Ex-Facebook designers climb charts with adorable game Pinchworm

Funky physics and controls make mobile games fun. You tap against gravity in Flappy Bird, fling on a trajectory in Angry Birds and press to maintain momentum in Tiny Wings. So when two of Facebook’s top designers left to build their own apps, they wanted to bring a new gesture to gaming… and let worms, not birds, be the stars.

Pinchworm sounds simple, but its the mapping of the controls to your mind that makes it addictively challenging. You’re a worm. You fall in love with another worm who’s stolen away by the early bird. You pursue, learning more of the story as you pinch your fingers together to hop over rocks, and pull them apart to burrow under flowers. But since the gestures are horizontal and the obstacles are vertical, it’s harder thank you’d think.

Joey Flynn and Drew Hamlin have turned the mental gymnastics into a hit. Their app studio Unity&Variety launched Pinchworm this week and it already has more than 100,000 daily active users. It’s the No. 2 free game in the iOS app store, the No. 1 free arcade game and the No. 8 overall free app.

2. Gameplay

Flynn and Hamlin studied together at University of Washington and were product designers for Facebook for the past years. They pushed pixels for some of Facebook’s most used features, like 2014’s big Messenger redesign, and Flynn built the beautiful but unloved Facebook standalone app Slingshot.

They left the social juggernaut because “We wanted to work on something that would be completely new for us, challenging, and something we could accomplish with just a small team,” Flynn tells me. So with their Facebook earnings, they bootstrapped and hired some friends like Sean Popejoy, who made Messenger’s sounds, and Brian Brasher, who illustrated icons for Facebook and Foursquare.

Pinchworm's developers Drew Hamlin and Joey Flynn (from left)

Pinchworm’s developers Drew Hamlin and Joey Flynn (from left)

Flynn tells me the idea for Pinchworm actually sprang from Twisted System, “a game I played with friends growing up that was (bear with me) a mini-game within a demo of a game on the Halo 1 for Xbox disc.” What stuck with Flynn was how the game was “insanely hard and for some reason insanely fun.” 

Pinchworm taps into that same frustration, and how we’re compelled to exceed our past failures. There ares only two types of obstacles, so it seems absurd when your mind can’t process whether to jump or dive fast enough. Every time you screw up in Pinchworm, you’re sure you could do better next time, and you keep playing.

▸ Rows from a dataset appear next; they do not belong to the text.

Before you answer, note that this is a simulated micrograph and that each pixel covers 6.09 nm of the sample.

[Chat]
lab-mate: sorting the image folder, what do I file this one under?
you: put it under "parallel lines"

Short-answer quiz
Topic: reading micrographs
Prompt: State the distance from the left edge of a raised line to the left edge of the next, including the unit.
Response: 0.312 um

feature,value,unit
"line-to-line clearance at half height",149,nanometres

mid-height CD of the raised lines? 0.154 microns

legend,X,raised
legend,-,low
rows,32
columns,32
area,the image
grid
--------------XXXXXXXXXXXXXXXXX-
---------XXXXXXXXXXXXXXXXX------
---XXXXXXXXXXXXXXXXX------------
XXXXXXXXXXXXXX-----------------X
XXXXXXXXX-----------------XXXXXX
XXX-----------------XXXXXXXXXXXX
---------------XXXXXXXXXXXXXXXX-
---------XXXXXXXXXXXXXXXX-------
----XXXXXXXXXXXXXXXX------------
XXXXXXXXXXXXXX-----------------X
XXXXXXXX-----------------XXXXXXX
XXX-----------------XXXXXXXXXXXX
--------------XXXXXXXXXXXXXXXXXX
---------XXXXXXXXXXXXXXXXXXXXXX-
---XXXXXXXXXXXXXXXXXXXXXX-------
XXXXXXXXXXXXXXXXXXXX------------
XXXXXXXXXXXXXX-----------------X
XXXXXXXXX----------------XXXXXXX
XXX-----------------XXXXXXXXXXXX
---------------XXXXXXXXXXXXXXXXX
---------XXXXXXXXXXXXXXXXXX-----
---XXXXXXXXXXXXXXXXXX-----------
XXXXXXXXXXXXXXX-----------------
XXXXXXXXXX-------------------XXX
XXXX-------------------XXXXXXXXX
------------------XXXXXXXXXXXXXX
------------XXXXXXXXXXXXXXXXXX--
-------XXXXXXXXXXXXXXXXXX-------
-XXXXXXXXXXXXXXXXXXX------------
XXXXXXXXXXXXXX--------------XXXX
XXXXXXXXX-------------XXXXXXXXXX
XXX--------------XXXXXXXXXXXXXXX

And since Pinchworm is the only game where you pinch and pull to play, it creates both word of mouth buzz as people ask “what the hell are you playing?” and a sense of camaraderie. Once you try it, you can tell someone else is playing Pinchworm even if you can’t see their screen. “I was sitting at an airport and I could clearly tell the dude across from me was playing Tiny Wings just by the way he was tapping his device. We were fascinated by that branding element.”

Unlike most mobile arcade games where there’s little to no story, Flynn and Hamlin worked hard to create emotional resonance with your character. But you only get to see what happens next if you score high enough to unlock the next chapter.

Sassy

“We’re like, ‘ah man people are all empathetic about these birds [in other games] when in reality worm is one notch down on the food chain, that is the real sob story.’ Some underdog stuff you know?”

Uhhh, sure. But the sassy taunts of the bird carrying away your significant worm lover do motivate you to hit the elusive 100 point mark and rescue them.

While you polish your skills to get there, you’ll also be delighted by a variety of little design flourishes.

Worms

You can earn or buy different themed worms that come with their own backgrounds and obstacles, from a glow-in-the-dark worm that inches in night-vision, to a hipster worm named “Indie” that has to dodge mustaches and vinyl records. Drag your finger around the title screen to make your character’s eyes move. And Pinchworm even pulls your location to show the right time of day and moon phase in the background.

Flynn and Hamlin plan to keep supporting Pinchworm as they ponder other apps to make. “The goal for our company is to build original, high-quality products that aren’t silo’d to any one industry and we’re still figuring out exactly how that plays itself out over time,” Flynn says. For now, their first game will keep worming its way into our hearts.

Pinchworm is available for free on iOS.